If you don't want to have an S text view or if you want to completely customize this, then you can create all these objects yourself and hook them up. It's a few more lines of code. Fortunately, we have some good examples, such as the circle view example, that shows exactly how to do that.

So what does NSLayoutManager do? The basic job of the Layout Manager is to take the text, that is, characters and their attributes, such as fonts, as described by an attributed string, that is, a text storage, and to convert them into a sequence of glyphs and glyph positions. What is a glyph? A glyph is the fundamental displayable element in a particular font. might be a letter or an accent or ligature combining multiple letters. So NSLayoutManager manages the process of taking the text, the characters and their attributes and converting them into glyphs and their positions. And it provides all this information to you. Now The most fundamental thing is it provides the mapping from the characters to the glyphs. And in general, this is not necessarily a one-to-one mapping.

In fact, it can be many-to-many. A single character may require multiple glyphs to represent it. Or a set of characters may be represented by a single glyph. And Aslant Manager handles all this for you. It makes sure that the mapping is always in order. but in general, it's many to many. And whenever you have a range in the text, you need to know whether you have a range of characters or a range of glyphs, and you use NSLayoutManager to convert back and forth between these.

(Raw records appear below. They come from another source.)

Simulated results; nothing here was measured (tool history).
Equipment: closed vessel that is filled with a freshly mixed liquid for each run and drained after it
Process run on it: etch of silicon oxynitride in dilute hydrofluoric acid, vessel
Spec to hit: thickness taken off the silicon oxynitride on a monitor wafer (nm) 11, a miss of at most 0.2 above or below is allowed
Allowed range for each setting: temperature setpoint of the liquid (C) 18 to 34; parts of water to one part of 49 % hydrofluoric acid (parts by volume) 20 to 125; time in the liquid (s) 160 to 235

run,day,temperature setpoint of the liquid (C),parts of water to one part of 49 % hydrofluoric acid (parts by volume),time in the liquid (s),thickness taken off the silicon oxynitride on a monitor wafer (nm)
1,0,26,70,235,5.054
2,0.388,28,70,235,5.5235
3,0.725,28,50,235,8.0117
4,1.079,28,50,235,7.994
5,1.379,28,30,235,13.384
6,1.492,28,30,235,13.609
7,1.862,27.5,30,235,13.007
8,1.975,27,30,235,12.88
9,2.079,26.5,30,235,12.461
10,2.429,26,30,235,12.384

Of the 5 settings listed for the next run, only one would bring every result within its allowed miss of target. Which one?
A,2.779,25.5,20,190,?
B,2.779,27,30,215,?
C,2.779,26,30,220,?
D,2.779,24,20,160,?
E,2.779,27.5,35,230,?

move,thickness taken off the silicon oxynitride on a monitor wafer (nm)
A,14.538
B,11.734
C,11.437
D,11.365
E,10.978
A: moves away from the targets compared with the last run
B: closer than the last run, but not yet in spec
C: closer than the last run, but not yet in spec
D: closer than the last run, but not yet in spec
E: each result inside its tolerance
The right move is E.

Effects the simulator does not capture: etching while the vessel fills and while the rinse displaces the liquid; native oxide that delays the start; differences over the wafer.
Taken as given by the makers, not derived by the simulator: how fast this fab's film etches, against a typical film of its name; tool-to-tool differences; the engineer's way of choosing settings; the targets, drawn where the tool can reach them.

And as I said, NSLayoutManager also keeps track of the positions of these glyphs as they're laid out in the text. And it will tell you, for example, the size and position of any particular line in the text. and it will tell you the position of any particular glyph within that line.

And the thing to remember here from an international perspective is that the ordering of glyphs within a line does not necessarily bear any particular relationship to the ordering of the characters that generated them. So some writing systems write from left to right. Some of them write from right to left. In some cases, you will have text that combines both of these in a single line. So they start out from one end and then turn around and go the other direction.

So when you inquire of NSLayoutManager about the positions of glyphs, you just need to make sure that you do not assume that the positions of these glyphs are in any particular order based on the order and the characters that generated them. So here's an example. At the top, we have the characters. We start off with some English, and then we include some Arabic. And the glyphs down at the bottom-- let me point out a couple things about these. First of all, right here, we have an FI ligature glyph. That is two characters, F and I, represented by a single glyph. So right here, even in English, we have an example of a situation where the mapping between characters and glyphs is not going to be one-to-one.

Then when we go over to the Arabic, what happens is that these Arabic characters at the top are in logical order. In the order they appear in the text, but then when they're going to be displayed, their order will be from right to left within this line. So the positional ordering of the glyphs is different from the logical ordering of the characters. And another thing to notice is that these glyph forms, as they appear in context here, are quite a bit different from the context-independent appearance that I've shown up at the top. So these glyphs change shape depending on where they appear in a word.

NSLayoutMeasure also provides some higher level information. Things like you can go from ranges of characters and glyphs in the text to rects within the layout. And here again, the thing to remember is that even within a single line, within a single range of glyphs, because they can be reordered, you may end up with multiple rects that you need to represent them.

NSLayout Manager provides information about insertion points, potential insertion points in the text, and it can go the other direction. If you're given a location in the layout, it can go back and determine what glyph that corresponds to, or if you're given a rect in the layout, it can go back and determine the glyph range that it encompasses. So here is a brief example of how we might have used that if we wanted to measure the width of certain pieces of text. In this case, we have a text view, suppose, and from the text view we get the layout manager and the text container. And then if we've determined a particular range of text that we want the width for, then we can go through and call this method rect_array for character range and so forth and so forth, and it returns a C array of rects. And then, as I said, there may be multiple rects even needed to represent one contiguous range in the text, so we go through and add up the widths of all these rects to get the total width of this portion of the text.

So points I want you to take away. You should let the Cocoa framers do as much as possible for you handling internationalization and international issues. And you need to avoid any of the problematic assumptions, things like assuming that a single keystroke corresponds to a single character, or that a single character corresponds to a single glyph, or that the locale is equivalent to the localization. or that all the glyphs in a line are ordered from left to right. Use Unicode. Use NSString as much as possible to handle the heavy lifting for you. Use the date and number formatters for user-visible dates and numbers, and use the 10.4 behavior for these.